- The Washington Times - Tuesday, March 11, 2003

The first and probably last fed to (legally) earn a million bucks while working for Uncle Sam was an Internal Revenue Service employee. He did it the easy way: He was the first $1 million winner on a popular TV quiz show.
Your odds of making a million working for the government are not good. But there are ways you can be worth a million by the time you retire. It can be done by taking advantage of investment options and compounding.
The way to have a financially happy retirement, a wise man once said, is to have slightly more money than all your neighbors and friends. So how do you do that?
For federal employees 50 and older, the best thing to do this year is take advantage of the $2,000 catch-up contributions to the Thrift Savings Plan. Beginning in July, they can have extra tax deferred TSP contributions taken from their paycheck.
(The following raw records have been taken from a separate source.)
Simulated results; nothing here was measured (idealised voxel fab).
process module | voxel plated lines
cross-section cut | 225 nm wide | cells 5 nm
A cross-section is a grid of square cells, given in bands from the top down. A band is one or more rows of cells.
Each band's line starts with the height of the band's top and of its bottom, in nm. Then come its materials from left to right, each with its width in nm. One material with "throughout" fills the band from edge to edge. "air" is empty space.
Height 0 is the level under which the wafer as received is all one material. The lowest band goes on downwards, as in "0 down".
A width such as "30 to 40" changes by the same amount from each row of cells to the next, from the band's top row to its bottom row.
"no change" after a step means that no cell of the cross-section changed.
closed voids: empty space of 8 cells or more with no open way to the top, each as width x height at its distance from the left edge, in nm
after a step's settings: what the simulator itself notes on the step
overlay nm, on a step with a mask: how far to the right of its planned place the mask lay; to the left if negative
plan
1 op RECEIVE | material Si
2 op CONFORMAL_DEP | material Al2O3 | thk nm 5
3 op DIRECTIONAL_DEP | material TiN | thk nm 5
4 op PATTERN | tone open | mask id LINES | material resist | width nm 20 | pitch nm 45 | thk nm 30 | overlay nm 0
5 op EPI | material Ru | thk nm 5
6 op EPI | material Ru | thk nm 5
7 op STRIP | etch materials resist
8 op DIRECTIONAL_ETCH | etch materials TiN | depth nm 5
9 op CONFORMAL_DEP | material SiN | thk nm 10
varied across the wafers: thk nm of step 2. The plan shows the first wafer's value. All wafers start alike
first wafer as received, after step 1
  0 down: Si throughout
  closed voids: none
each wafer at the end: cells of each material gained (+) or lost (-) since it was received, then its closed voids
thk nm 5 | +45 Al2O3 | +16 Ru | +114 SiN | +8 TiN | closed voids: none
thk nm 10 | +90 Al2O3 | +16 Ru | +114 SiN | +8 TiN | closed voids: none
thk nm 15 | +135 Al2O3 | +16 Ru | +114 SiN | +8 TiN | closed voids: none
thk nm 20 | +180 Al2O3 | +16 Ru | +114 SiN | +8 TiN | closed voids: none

The more you invest, the more you will have later, especially if you let compounding work for you.
Dennis Gurtz, a financial planner with American Express Financial planners in Bethesda, loves the catch-up contributions feature.
"If you invest $2,000 at 8 percent at age 50 and withdraw it at age 70 that's $9,300, which is better than a kick in the head," Mr. Gurtz says.
"Next year the 50-plus crowd can invest another 50 percent more (up to $3,000 in catch-up contributions) … and they will be getting a tax break" because TSP contributions lower your taxable income," he notes.
Pay raises, even 1 percent, are not to be sniffed at, because of compounding and the federal retirement system.
Any pay raise boosts the value of a feds' eventual annuity, which is based on salary and length of service. And the annuity is a lifetime benefit (for you and spouse) that is protected from inflation.
Mr. Gurtz said for an employee earning $60,000 today that extra 1 percent will be worth tens of thousands of dollars thanks to compounding over a full career.
So how much will you need when you retire? The short answer is all you can get.
"I tell my clients there is good news and bad news … that they could live to be 80 or 90, and be retired for as long as they worked," Mr. Gurtz said.
So what kind of income will you need 20 or 30 years from the time you retire? Think back to what a car, house or gallon of gas cost when you started working. Then, start saving.

Future pay raises
Many feds are nervous about the White House proposal to implement a pay-for-performance system in government.
Under the plan, feds would get a flat 2 percent raise next year (with no locality adjustments) and be eligible for merit raises of up to 5 percent from their bosses. Within-grade raises would continue, at least for the time being.
Some things to remember: Presidents Carter, Reagan, Clinton and now Bush, proposed reforming the federal pay system. Nothing happened.
The only reform came when George H.W. Bush (the president's father) and a Democratic Congress enacted the landmark federal pay act of 1990. It was designed to close the "gap" between government and industry. It was due to go into effect in 1993, but President Clinton rejected the plan.
So, there has been only one federal pay-reform plan in the last 30 years. And it's never worked. There must be a message there.